My sister and her family have spent Christmas in New Zealand with us this year and knowing how much I love to bake she brought me lots of bits and pieces for my baking cupboard. One of the things she brought was “Speculoos Cookie Butter Spread/Biscoff Spread” – its like peanut butter, only flavoured a bit like caramel-ly cinnamon ginger cookies.
Its so delicious I could happily eat it out the jar but it seemed a bit wasteful. So I grabbed one of my usual cheesecake recipes and adapted it to make a Speculoos Cheesecake with a dark chocolate base and white chocolate topping… according to my sister it’s the best cheesecake in the history of ever. High praise indeed from a cheesecake fan!
Cookie Butter (Speculaas) Cheesecake
1-1/4 cups oreo biscuit crumbs
1/4 cup butter, melted
2 pkg. (250 g each) Philadelphia Cream Cheese, softened
1 cup Speculaas/Speculoos Spread
1/2 cup sugar
150gr White Chocolate, chopped, divided
1-1/2 cups whipped cream, divided
3 Speculaas cookies, divided
Mix Oreo crumbs and butter; press onto bottom of 9-inch springform pan. Refrigerate for 10 min.

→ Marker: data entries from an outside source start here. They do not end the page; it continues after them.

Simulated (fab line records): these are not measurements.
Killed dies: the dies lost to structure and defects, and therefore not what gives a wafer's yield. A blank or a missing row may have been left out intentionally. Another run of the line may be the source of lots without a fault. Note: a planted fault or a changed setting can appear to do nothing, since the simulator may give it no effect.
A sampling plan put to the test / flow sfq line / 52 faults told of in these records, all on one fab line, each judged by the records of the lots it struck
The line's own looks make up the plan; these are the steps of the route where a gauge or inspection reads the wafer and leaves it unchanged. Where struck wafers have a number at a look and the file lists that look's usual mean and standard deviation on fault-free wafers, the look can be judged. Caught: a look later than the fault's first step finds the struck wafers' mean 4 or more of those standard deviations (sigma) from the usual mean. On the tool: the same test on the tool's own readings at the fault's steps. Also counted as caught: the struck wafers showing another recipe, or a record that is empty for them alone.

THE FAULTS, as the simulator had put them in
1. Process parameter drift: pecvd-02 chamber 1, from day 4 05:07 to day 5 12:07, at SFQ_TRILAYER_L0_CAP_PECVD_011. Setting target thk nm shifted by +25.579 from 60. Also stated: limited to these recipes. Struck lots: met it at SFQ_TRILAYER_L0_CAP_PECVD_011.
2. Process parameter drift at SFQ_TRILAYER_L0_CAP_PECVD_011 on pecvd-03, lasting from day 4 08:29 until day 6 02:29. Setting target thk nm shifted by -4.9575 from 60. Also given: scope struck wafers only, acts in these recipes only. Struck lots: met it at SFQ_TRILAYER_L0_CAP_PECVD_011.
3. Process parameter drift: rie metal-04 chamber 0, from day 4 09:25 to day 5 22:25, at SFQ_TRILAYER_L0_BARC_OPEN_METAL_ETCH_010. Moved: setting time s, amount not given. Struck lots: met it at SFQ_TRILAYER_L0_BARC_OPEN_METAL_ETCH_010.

Beat cream cheese, speculaas spread and sugar with mixer until well blended. Add 2 crushed speculaas cookies and mix. Whisk in 1 cup whipped cream. Spoon over crust. Refrigerate for 3 hours.
Microwave remaining whipping cream and chocolate in small microwaveable bowl on high until melted. Cool slightly. Pour over cheesecake. Refrigerate until firm. When ready to serve, sprinkle with 1 crushed speculaas cookie. Run knife around rim of pan to loosen cake; remove rim.